Now that al=Zarkawi is dead, it's clear that the attack on his safe house was even more of a success than previously noted. Evidently the "emir" kept copious records with him. This really isn't all that surprising--a year ago al-Zarkawi was nearly captured by coalition forces, escaping while carrying little more than his notebook computer. His files were as valuable as his life then, and they are more valuable today.
So what's in there? Names, locations, sources of funding, sources of intelligence, plans, communications with other organizations...we can only speculate. And there's no way we'll find out, I hope, until well after the last of the infornation is exploited. Today every member of the al-Zarqawi network, every ally, every client, every informer, every supplier has to assume the worst: that everything has been compromised. There are a lot of people looking for new places of safety today.

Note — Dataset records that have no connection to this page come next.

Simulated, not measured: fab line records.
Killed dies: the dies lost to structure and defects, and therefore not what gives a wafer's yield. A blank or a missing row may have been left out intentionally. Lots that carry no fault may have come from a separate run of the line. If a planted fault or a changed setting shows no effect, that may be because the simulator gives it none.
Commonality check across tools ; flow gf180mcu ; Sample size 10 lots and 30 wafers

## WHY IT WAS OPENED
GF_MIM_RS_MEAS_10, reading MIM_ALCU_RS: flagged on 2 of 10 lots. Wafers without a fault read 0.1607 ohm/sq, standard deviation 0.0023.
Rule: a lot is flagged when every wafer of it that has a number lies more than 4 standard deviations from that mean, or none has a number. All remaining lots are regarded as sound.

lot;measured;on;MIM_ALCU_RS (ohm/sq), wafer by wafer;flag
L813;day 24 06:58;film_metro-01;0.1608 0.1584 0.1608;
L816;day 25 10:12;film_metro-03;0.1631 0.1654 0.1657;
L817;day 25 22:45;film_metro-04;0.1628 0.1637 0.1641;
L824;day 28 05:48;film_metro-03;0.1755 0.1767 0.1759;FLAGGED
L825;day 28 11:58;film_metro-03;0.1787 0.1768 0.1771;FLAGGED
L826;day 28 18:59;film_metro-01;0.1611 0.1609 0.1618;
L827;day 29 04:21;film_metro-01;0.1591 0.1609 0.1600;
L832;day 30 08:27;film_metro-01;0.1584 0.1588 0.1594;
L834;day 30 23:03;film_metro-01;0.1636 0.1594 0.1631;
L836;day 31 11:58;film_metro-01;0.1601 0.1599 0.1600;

Moreover, consider what the ability to target that house means for coalition intelligence. Assuming any reasonable operational security for Al-Zarkawi and company, and the fact that house was well away from others, it can't help but make you wonder if the key source was a ranking (or at least middle-rank) member of the network. Even if that isn't the case, any reasonable (?) terrorist has to assume that he can't trust the people he works with. That, in turn, leads to delays, mistakes, and even new informers (who want to get the best deal they can from the coalition, while they still have the chance).
Let's not go overboard here: al-Zarqawi wasn't Al-Qaida in Iraq, and Al-Qaida in Iraq is not the sum (or even the majority) of the insurgency. But it is a major victory, a victory that goes well beyond the death of a homicidal thug.